There’s been experimentation of gov as an API in the ATO. With the SBR API. With the ABN lookup or ABN lookup API. There’s so many businesses out there. I’m sure there’s a bunch in the room. When you build an application where someone puts in a business name into a app or into an application or a transaction or whatever. You can use the ABN lookup API to validate the business name. So you know it’s a really simple validation service, it means that you don’t have, as unfortunately we have right now in the whole of Government contracts data set 279 different spellings for the Department of Defence. You can start to actually get that, use what Government already has as validation services, as something to build upon. You know I really look forward to having whole of Government up to date spatial data that’s really available so people can build value on top of it. That’ll be very exciting. You know at some point I hope that happens but. Industry, experimented this with energy ratings data set. It’s a very quick example, they had to build an app as you know Ministers love to see. But they built a very, very useful app to actually compare when you’re in the store. You know your fridges and all the rest of it to see what’s best for you. But what they found, by putting the data on data.gov.au they saved money immediately and there’s a brilliant video if you go looking for this that the Department of Industry put together with Martin Hoffman that you should have a look at, which is very good. But what they found is by having the data out there, all the companies, all the retail companies that have to by law put the energy rating of every electrical device they sell on their brochures traditionally they did it by goggling, right? What’s the energy rating of this, whatever other retail companies using we’ll use that.

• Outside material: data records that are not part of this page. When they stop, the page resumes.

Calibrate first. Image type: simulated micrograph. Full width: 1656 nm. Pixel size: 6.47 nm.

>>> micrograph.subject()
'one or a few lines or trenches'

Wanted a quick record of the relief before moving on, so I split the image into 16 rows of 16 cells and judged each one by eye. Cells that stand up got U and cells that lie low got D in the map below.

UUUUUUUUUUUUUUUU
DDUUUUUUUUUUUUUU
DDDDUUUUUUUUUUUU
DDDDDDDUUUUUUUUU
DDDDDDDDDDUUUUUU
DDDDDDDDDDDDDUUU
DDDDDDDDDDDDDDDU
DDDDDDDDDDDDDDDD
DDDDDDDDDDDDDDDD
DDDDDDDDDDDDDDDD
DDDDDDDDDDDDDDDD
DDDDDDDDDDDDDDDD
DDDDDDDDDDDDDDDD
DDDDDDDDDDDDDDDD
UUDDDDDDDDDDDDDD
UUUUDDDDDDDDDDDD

Completely out of date and unauthorised and not true, inaccurate. So by having the data set publically available kept up to date on a daily basis, suddenly they were able to massively reduce the cost of compliance for a piece of regulatory you know, so it actually reduced red tape. And then other application started being developed that were very useful and you know Government doesn’t have all the answers and no one pretends that. People love to pretend also that Government also has no answers. I think there’s a healthy balance in between. We’ve got a whole bunch of cool, innovators in Government doing cool stuff but we have to work in partnership and part of that includes using our stuff to enable cool innovation out there.

ABS obviously does a lot of work with API’s and that’s been wonderful to see. But also the National Health Services Directory. I don’t know who, how many people here know that? But you know it’s a directory of thousands, tens of thousands, of health services across Australia. All API enabled. Brilliant sort of work. So API enabled computing and systems and modular program design, agile program design is you know pretty typical for all of you. Because you’re in industry and you’re kind of used to that and you’re used to getting up to date with the latest thing that’ll make you competitive.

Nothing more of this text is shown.